AUDIE CORNISH, HOST:

Charlottesville city schools will be back in session next week, and work is underway to map out how last weekend's events around the Unite the Right rally will be dealt with in the classroom. How will teachers help students process the swastikas, Nazi salutes, violence and words of hate that were on open display? Rachel Caldwell has been thinking about that question. She's a fourth-grade teacher at Burnley-Moran Elementary School in Charlottesville. She joins me now. Welcome to the program.

RACHEL CALDWELL: Thank you, Audie. Thanks for having me.

CORNISH: So I understand that you guys had a staff meeting after last weekend's events. What was that like? What was the feel?

CALDWELL: First, we debriefed just as adults with each other, as co-workers, friends. And then we moved into thinking about, what are we going to do next week?

CORNISH: So there was a sense you had to do something. How come?

CALDWELL: Absolutely. I think teachers would have felt very disappointed if we hadn't spent the time, like, really grappling with this huge thing. It feels insincere to just get back to the old grindstone of making lesson plans when you have this huge life-changing event happen for us as adults and especially for our children. And many of them - you know, we know in America that over 50 percent of students are students of color. And that is true for our school as well.

CORNISH: We mentioned that you teach the fourth grade. So they're about - what? - 9 years old.

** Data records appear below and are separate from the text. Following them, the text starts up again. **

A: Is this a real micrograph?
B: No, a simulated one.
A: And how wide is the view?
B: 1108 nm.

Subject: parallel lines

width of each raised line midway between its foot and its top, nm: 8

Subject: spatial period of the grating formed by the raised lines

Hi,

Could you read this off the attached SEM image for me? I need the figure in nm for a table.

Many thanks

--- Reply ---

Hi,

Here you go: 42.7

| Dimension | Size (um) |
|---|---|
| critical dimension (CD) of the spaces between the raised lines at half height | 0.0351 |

CALDWELL: They are 9 turning 10.

CORNISH: So they are old enough to be aware of what's happening, but they're still very young. So when you think about the strategy of how to talk about this for the new school year, what are your goals?

CALDWELL: I think we do a disservice to our students and our community at large when we underestimate what students are ready and able to talk about. That's why we are there as educators, to help them grapple with these topics, how to notice injustice, address it and engage with it productively. So I've really been thinking about the books that I'll be reading with my class, the topics.

CORNISH: So give an example. I mean, what kind of book or what kind of resource might you be talking about?

CALDWELL: First of all, I think we can address specific questions that students have. Last year, I was teaching second grade. And this was before any of these rallies occurred in Charlottesville. I had a student come up to me first thing in the morning off the bus and say, are there white people in Charlottesville that want to kill black people? That was her quote.

And as an educator, we can say like, oh, we don't talk about race or not right now or I'll get back to you. But I think as the trusted adult in her life, it was really up to me to address that right then and there. If I silence her, I'm showing her that I don't care about her personal safety or these huge questions that she has or that I'm too afraid to face it, which I think instills more fear in our young people.

CORNISH: What's your response to the parent who disagrees maybe with your idea of a social justice conversation, who look at it as liberal indoctrination?

CALDWELL: I think that response can be very different now after these weekend's events. I think it's very clear that there are not many sides to this issue, that we can talk about this in the classroom and I'm not pushing a specific political agenda because it's not a political agenda to kill people.

CORNISH: Right. But it is still a sensitive topic, right?

CALDWELL: Absolutely.

CORNISH: These conversations, they're still fundamentally political conversations, many of which are unsettled in this country. I mean, how do you think about, I guess, things that you might actually still avoid or things that you're worried about handling correctly?

CALDWELL: I think that gets at the question of what do I bring into the classroom as a white person about my own biases and expectations in the classroom? And I'm not an expert on talking about race. I'm not an expert on having these conversations. I'm just trying. And I think - just to give you an example, I've thought about in the past that we only teach Martin Luther King. We don't talk about Malcolm X because that is a choice that our curriculum developers have made.

And am I doing a disservice to my students when I present only one way of addressing injustice without giving them the full picture? But at the same time, when I've been teaching this curriculum it's been in second grade, so those are 7-year-olds. So how am I addressing these topics fairly and equitably, but also thinking about their need for safety and feeling like their teacher hears them and protects them and wants to hear their voice?

CORNISH: That's Rachel Caldwell. She teaches the fourth grade in Charlottesville, Va. Rachel Caldwell, thanks so much.